The main problem with the VNC2 is that it runs some kind of R.P.O.S. (no, the ‘P’ isn’t a typo, it really is a PoS).

So I design and fab a couple of these boards, built around the VNC2 with comm going over legacy USB D+/D- and USB-C stuff in the mix so I can deal with Power Delivery and actually provide power to my entire daisy chain from a single device. Neat.

Then I move into coding for the thing. worst. time. ever.

First off, I have to find some Windows machine, because it’s proprietary blah and you have to use blah. Also, you’re restricted to a subset of C. Agh, ok fine. The IDE dates back to windows 3.1 or something, is painfully slow, allows for all of 3 breakpoints, continually forgets your settings, re-enables breakpoints you disabled and is generally hellish.

Though there are some examples for a lot of typical uses, most of them are toy code and don’t do anything serious (e.g. the SPI slave examples will read some data, but are completely silent, you never once see anything talk back). Worse, the documentation has giant black holes everywhere (“vos_init() takes three parameters… two of which, well, probably impact things in ways” or “oh yeah, footnote: if you want to talk to anything that isn’t another VNC over SPI, you must use ‘unmanaged mode’ though we won’t actually tell you anything at all about the difference, anywhere on the whole internet“).

Anyway, I manage to create firmware that has three threads going:

USB peripheral
USB host
SPI slave

Seems to work fine, until I actually start using the SPI. Without going into details about the struggle, the SPI:

gets woefully sluggish as soon as the device is actually plugged into a USB port (even if there’s no actual activity)
seems to drop bytes you are sending it, depending on how busy it’s doing whatever, even though you’re supposedly using buffers
when the VNC is transmitting data over SPI, will repeat most–but NOT ALL, just most!–bytes twice

Whaaaat?

Those sensor units we covered above? They run exactly 6 times slower on minuscule ATTiny841s and never exhibit any of these horrors.

The worst of them was the (almost constant) repetition of the bytes transmitted through SPI. I contacted FTDI and they, after a few days, finally said “yes, yes, the VNC2 is still supported but maybe you should use this other chip” with 0 assistance, advice or word on the troubles I was dealing with.
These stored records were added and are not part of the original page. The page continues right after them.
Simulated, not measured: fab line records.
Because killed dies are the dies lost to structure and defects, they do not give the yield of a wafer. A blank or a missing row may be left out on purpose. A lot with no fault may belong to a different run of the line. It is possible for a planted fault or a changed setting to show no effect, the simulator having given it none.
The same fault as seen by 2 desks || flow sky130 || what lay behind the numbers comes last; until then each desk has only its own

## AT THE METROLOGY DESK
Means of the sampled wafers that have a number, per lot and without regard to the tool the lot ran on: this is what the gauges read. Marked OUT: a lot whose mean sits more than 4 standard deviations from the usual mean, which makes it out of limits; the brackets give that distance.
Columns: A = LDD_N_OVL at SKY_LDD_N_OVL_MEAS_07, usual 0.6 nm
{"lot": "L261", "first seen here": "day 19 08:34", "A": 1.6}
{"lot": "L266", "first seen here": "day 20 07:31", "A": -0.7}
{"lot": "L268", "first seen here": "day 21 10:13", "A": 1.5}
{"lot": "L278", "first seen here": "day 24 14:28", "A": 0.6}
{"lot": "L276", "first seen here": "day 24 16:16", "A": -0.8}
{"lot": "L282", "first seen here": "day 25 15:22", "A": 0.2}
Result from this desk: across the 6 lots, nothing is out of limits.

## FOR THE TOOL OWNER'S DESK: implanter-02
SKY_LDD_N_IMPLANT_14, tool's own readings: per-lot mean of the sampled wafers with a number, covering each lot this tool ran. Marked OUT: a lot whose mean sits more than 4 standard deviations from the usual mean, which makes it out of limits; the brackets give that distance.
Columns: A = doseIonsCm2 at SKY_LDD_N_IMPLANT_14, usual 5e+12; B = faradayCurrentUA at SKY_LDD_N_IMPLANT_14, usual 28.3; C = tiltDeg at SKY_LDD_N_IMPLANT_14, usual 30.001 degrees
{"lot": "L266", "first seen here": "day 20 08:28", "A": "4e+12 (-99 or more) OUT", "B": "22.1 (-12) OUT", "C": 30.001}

The short story is that after much mucking about, I have determined that I was going too fast for the poor thing. I slowed down SPI communication as far as I could go–dividing the XMEGA 32MHz clock by 128 for a whopping 250kHz clock–and it was still too fast. It’s like I was requesting the next byte before the VNC’s buffer index was incremented, so it was just repeating the last thing out. Most of the time, that is.

The solution for this was to slooooow the SPI clock signal further still, by implementing a bit-banged SPI protocol manually and slowing the clock to… drumroll… 10kHz. Yack.

The culprit: Vinculum II

But the problems didn’t end there, because SPI is all about being synchronized. If you’re sending dummy bytes on your MOSI line, expecting to be receiving a stream of data, the other side had best be ready with the outgoing data, or you’ll be reading junk.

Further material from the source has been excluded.